It is very helpful to the league that the League is correctly written on the scoresheet. For example; Under 13 West. It saves us alot of time when sorting through the several dozen sheets we receive each week.
As the ball has been tipped, To's need to rule out unsued player boxes, in the current format.
Rule out unused player boxes at the start of the game.
It is reccomended by the YBL that black and red pens are used on scoresheets.
Some TO's are writing the minute on each entry on the traditional scoresheet, This is not correct, you only need the minute on the first entry for each minute, like so.
Post Game Admin
Please do not sign the scoresheet for another officials.
The finish time needs to be entered all scoresheets. The YBL have this on their sheets, however, if there is no section printed for it to be entered, please enter this at the bottom right hand corner of the sheet. All times should be written in 24 hour.
All boxes that are not used need to be lined out;
Time-out, team fould, player fouls, coach; assistant coach foul boxes, empty official boxes and protest box if not used.
This all starts with the refs pre game with your fellow official and discussing how to do the mechanics of calling the charge/block foul. As a general rule whoever the charge is coming to should take the call (normally the lead official).
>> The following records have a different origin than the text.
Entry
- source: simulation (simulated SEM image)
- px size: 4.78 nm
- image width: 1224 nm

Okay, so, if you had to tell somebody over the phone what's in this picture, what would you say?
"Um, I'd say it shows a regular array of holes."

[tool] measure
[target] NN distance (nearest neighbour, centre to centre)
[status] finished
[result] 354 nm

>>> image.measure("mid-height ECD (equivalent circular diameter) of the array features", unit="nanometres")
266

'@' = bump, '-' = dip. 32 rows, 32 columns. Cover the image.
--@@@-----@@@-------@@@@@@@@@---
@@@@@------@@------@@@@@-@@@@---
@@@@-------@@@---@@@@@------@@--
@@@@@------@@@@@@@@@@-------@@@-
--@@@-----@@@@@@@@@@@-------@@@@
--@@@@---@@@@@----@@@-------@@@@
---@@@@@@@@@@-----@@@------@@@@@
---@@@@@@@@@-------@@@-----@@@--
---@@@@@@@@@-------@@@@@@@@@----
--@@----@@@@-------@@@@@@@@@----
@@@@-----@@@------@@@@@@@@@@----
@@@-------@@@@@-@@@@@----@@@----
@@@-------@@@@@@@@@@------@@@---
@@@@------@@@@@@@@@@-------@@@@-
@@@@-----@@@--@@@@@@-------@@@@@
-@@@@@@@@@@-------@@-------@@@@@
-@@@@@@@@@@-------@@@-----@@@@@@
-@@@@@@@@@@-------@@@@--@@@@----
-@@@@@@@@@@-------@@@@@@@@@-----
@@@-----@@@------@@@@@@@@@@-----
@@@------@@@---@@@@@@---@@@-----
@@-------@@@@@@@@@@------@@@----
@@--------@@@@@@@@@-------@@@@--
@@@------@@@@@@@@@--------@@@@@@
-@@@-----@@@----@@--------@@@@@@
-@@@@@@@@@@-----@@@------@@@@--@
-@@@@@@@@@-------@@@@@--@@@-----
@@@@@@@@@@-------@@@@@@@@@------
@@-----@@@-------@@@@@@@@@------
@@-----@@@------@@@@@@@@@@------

On a double whistle the non active official should raise his fist for the foul but should withhold any signals until he or she sees the call from the other official. Then mimic the active officials’ actions!
The charge/block being discussed between officials is anything outside the no charge semi circle.
The active official should be doing the following.
1. Refereeing the defence.
2. Ensure that the defender has a legal guarding position.
3. Ensure that any contact is with the torso/chest; if yes, then charge/block; if no, then defensive foul or no call.
4. If the contact was the torso/chest did the offensive player go through the defender or to the defender. If go through then a charge should be called. If the offensive player goes to the player and stops or jump shoots then a no call is the correct decision.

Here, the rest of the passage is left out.